The Forestry Commission, the Environmental Management Agency (EMA) and the Zimbabwe Republic Police (ZRP) has launched a national blitz code, operation huni dzabvepi for Illegal tree fellers and unauthorised firewood sellers which will see offenders being fined up to $14 500 or face a two-year jail term.
The two weeks’ national blitz code-named “Operation Huni Dzabvepi”, which was launched yesterday in Mbare, Harare, saw eight people being arrested and fined $14 500 each.
People cutting down trees for commercial purposes or selling firewood need authority from the Forestry Commission. Residents can still cut trees on their premises and may burn the timber for domestic use, but cannot sell the wood without permission.
In an interview yesterday, Forestry Commission operations manager Mr Lewis Radzire said the operation is targeting hotspots.
“The deforestation has reached alarming levels so as the lead agency as far as the conservation of forests and natural resources is concerned, we have put our hands together with our partners to try to reduce this rampant deforestation that is taking place,” he said.
“With the rising cost of energy, especially electricity, people in major cities are resorting to the environment which they perceive to be defenceless.”
Mr Radzire said there was a booming poultry industry which is specifically looking for charcoal, which is being used for breeding chicks. There is rampant charcoal production mainly in Muzarabani and partly from Mhondoro-Ngezi.
For one to produce a tonne of charcoal, they would need 10 tonnes of firewood. Highways have also seen a strong presence of firewood sellers, leaving massive deforestation.

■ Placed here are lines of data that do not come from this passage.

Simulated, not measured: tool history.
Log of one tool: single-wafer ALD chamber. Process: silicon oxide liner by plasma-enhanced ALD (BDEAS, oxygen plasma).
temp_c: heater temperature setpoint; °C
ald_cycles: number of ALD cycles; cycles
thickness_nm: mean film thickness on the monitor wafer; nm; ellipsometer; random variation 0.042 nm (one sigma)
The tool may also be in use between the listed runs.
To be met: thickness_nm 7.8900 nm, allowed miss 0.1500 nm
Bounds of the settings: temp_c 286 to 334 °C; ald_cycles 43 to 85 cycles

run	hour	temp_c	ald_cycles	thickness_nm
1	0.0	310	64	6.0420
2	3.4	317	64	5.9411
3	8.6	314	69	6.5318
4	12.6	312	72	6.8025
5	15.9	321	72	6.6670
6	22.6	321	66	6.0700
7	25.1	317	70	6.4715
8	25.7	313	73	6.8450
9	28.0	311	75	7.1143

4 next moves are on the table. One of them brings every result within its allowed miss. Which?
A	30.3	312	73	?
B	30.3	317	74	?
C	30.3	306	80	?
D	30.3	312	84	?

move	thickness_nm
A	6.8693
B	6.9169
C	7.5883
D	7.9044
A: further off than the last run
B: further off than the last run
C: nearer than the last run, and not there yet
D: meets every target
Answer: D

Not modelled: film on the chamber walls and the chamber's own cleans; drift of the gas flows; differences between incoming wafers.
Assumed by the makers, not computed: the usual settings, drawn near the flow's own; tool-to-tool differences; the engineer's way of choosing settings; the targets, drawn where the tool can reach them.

Mr Radzire warned people purporting to be clearing land for arable purposes, saying there was a procedure to be followed for one to extract firewood from the forest as provided for by the Forest Act.
The Forestry Commission is conducting awareness campaigns to ensure people minimise the wanton cutting down of trees. EMA Harare Metropolitan environmental manager, Mr Robson Mavondo, said resettlement and communal areas around urban areas were largely responsible for cutting trees as source of livelihoods.